In the light of declining cigarette sales in many mature markets, and the only regional growth areas of the future being Asia and Middle East/Africa, the tobacco multinationals are left with only a handful of main routes to generate growth apart from innovation in cigarettes: M&A, expansion into other, non-combustible nicotine delivery formats or expansion into other non-tobacco industries altogether. The problem with M&A is the tobacco industry’s concentrations (the top four multinationals account for 45% of total world volumes), whilst other non-tobacco industry presence is thwarted by public antipathy to big tobacco (though is working for the Indian conglomerate ITC), leaving expansion into the so-called ‘reduced risk’, non-combustible product category currently the most buoyant.
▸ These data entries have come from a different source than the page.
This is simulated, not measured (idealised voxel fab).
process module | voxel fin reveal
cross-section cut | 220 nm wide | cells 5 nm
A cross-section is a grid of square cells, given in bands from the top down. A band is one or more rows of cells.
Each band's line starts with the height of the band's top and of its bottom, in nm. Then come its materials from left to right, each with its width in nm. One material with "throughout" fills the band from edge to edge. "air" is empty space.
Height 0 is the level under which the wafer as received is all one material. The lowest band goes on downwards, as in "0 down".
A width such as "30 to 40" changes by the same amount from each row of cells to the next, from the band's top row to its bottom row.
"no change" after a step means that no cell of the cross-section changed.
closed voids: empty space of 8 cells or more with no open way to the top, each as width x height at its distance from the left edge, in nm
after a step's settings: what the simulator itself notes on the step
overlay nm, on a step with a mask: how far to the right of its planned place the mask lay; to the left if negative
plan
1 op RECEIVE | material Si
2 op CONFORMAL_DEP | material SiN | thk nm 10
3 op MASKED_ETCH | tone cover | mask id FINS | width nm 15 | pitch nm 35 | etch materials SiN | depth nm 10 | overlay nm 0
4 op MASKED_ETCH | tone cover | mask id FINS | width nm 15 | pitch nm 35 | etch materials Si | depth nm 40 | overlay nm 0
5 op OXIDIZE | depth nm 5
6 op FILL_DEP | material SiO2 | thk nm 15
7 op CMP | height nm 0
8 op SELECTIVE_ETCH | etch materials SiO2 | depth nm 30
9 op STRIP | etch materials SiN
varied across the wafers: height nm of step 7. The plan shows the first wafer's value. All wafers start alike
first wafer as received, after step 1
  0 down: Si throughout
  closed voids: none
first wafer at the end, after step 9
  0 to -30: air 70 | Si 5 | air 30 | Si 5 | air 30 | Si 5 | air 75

Furious and sustained industry consolidation over the past few decades has left only four international tobacco companies – Philip Morris International (PMI), British American Tobacco (BAT), Japan Tobacco (JT) and Imperial Tobacco (IT). These four companies account for some 45% of the global market in volume terms, or around three-quarters of the market excluding China. However, most of the countries where these companies make most of their sales have declining cigarettes markets and volume growth has instead been generated via M&A. As a case in point, in 2010, the only one of the four to record volume growth was PMI, achieved via the new volume gained by the merger of its Philippines subsidiary with Fortune Tobacco.
The problem is the lack of available companies to acquire. There are some major national companies which have not been acquired: the private companies Altria and Reynolds in the US, the state companies in Egypt, Thailand, Algeria and a number of others but none of these are on the market. This is why the sudden availability of Donskoi in Russia is of particular interest. Russia is the second-largest market in the world and all the four global companies are probably right now involved in competing for it.
There will be other acquisitions and from time to time – it is even suggested that Imperial Tobacco, smallest of the big 4, might become the target of one of the other three, attracted by its strong positions in the UK, Spanish, French, German and Moroccan cigarettes markets. And, in addition, Imperial has OTP appeal as global leader in smoking tobacco and cigars.
There are two other companies in the global tobacco market which could prove of strategic interest to the four majors – Swedish Match and Scandinavian Tobacco Group (STG). Last year Swedish Match and STG exchanged various parts of their businesses to create Swedish Match as a global smokeless specialist and STG as a global cigars specialist.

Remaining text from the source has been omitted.